Darakshan Hassan Bhat
Kashmir has experienced phases of instability, uncertainty, and unrest for over three decades. While conversations about unrest often revolve around political developments, security challenges, and the experiences of men in public spaces, the lived realities of women are often less visible, and the fact is, women experience this differently, often bearing some of its heaviest and longest-lasting burdens.
As a Kashmiri woman who has lived through decades of instability, I have seen that unrest doesn’t just impact women; it reshapes their roles and responsibilities. When there is unrest, men are often on the front lines of confrontations, public engagements, or security situations, while women are forced to take on multiple roles at the same time. They bear the brunt of keeping up appearances in the family.
Women are uncertainty managers in times of instability. They make sure that children feel safe, that elderly family members are cared for, and that life goes on despite disruptions. The unrest may be taking place outside, but women are often the ones who suffer emotionally and practically from it inside their homes. They become the first responders to fear, anxiety, and trauma experienced by family members.

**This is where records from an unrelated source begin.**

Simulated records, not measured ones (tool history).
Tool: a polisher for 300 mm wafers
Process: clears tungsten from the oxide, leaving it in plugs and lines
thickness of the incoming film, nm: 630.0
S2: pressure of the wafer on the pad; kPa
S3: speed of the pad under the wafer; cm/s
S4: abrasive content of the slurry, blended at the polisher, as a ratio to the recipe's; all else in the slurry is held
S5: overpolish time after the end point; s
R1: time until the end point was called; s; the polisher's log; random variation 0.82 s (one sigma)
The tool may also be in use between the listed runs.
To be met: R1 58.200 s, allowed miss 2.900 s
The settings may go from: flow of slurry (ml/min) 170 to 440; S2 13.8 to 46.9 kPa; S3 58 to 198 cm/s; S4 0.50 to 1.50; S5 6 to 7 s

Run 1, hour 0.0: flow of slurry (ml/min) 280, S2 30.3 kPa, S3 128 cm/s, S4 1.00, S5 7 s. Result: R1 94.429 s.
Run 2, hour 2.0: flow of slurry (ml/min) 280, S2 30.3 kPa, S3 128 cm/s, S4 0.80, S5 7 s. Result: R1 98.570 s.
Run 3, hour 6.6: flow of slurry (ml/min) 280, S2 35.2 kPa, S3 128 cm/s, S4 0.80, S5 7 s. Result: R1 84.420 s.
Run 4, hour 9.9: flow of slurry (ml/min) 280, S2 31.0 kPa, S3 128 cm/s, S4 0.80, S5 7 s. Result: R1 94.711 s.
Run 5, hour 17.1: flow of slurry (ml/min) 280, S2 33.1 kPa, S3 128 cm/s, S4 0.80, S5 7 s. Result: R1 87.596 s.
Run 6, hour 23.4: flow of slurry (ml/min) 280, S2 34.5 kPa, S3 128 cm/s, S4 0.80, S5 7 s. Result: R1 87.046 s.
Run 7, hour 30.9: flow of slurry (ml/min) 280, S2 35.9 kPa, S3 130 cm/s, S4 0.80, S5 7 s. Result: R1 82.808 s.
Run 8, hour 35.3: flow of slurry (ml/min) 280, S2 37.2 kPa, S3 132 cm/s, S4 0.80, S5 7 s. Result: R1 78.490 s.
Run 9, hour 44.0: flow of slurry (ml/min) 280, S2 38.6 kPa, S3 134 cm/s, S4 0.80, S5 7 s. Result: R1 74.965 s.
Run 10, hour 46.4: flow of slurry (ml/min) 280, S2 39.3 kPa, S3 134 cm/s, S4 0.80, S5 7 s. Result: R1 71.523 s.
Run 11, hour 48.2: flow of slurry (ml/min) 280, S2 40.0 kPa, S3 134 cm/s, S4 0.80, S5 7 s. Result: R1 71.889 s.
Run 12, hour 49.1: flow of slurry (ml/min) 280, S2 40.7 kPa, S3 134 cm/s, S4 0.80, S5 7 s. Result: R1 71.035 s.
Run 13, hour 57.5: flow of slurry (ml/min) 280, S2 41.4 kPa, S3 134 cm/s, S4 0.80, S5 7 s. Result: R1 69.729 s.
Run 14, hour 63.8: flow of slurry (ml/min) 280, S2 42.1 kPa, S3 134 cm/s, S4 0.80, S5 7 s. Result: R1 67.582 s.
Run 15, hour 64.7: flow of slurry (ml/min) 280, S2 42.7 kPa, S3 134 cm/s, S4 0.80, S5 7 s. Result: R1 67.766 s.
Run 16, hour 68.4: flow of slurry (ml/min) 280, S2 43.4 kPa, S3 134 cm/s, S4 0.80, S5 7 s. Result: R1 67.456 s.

One of the most striking aspects of unrest is that it does not allow the luxury of passivity, and it often makes women more vigilant. Women constantly monitor the safety of their families, foresee possible dangers, develop contingency plans, and adjust to rapidly changing conditions. A mother sitting and waiting for her kids to come home safely, or a wife wondering where her family members are, or a daughter taking care of ageing parents- these stressors are constant and very personal. Unlike men, women are often in a silent, long struggle, whereas men might have more visible involvement in the turmoil. They absorb the emotional pain of families while suppressing their own fears. They have to be strong, comforting, and steady even when they aren’t sure themselves. The emotional labor women do in these times is immense, but it’s rarely recognised.
One thing I have noticed in my society is that turmoil and unrest also force women into responsibilities that were traditionally shared with or undertaken by men. When instability disrupts normal life, women often become decision-makers, financial managers, caregivers, educators, and mediators all at once. They must make sure children keep learning, household needs are met, family ties are intact, and community bonds are preserved. In many cases, women are the backbone of family resilience.
This fact shows a paradox. Women are often relegated to a secondary role in peaceful times, but in times of crisis, these same women are expected to take on extraordinary responsibilities. It is these sometimes undervalued roles that are critical to the survival of the family. Conflicts are a test of not only a woman’s endurance but also her leadership, adaptability, and strength.
Mothers are particularly affected. Children in unstable situations need reassurance and guidance from their mothers. A mother has to answer difficult questions, calm fears, and prevent her children from experiencing feelings of hatred, despair, or hopelessness. In this sense, women are peace builders in their own homes. They define the next generation’s understanding of conflict, diversity and coexistence.
Women also have an important role to play in maintaining social harmony in times of hardship. Often their networks of relations in neighbourhoods and communities help to maintain communication and mutual support. Political narratives may divide communities, but women continue to engage, often through shared concerns about family welfare, education, health and community well-being. These connections help to uphold the social fabric that conflict threatens to tear apart.
Women’s experience of conflict is unique in that they carry visible and invisible burdens. The visible burden is the added responsibilities and caregiving. The invisible burden comprises emotional stress, anxiety, uncertainty, and the constant pressure to be resilient for others. And all the while, women have repeatedly shown an incredible strength in the face of all this.
The Kashmiri experience offers a crucial reminder: women are not mere victims of turmoil, but active agents of resilience and stability. In hard times, women tend to be more resourceful, more alert and more involved in protecting their families and communities. Their work may not be in the official records, but it lives in every family that stays together, in every child that keeps on hoping, in every community that preserves its social connections despite hard times.
Seeing conflict from a woman’s perspective exposes aspects that are often overlooked and demonstrates that the true cost of instability is not only in political or security terms, but also in the day-to-day struggles of those who work tirelessly to keep families and communities afloat. At its heart, the story of women in conflict is a story of resilience, of the strength it takes to bear many roles at once, to be a source of stability when the world around you feels unpredictable.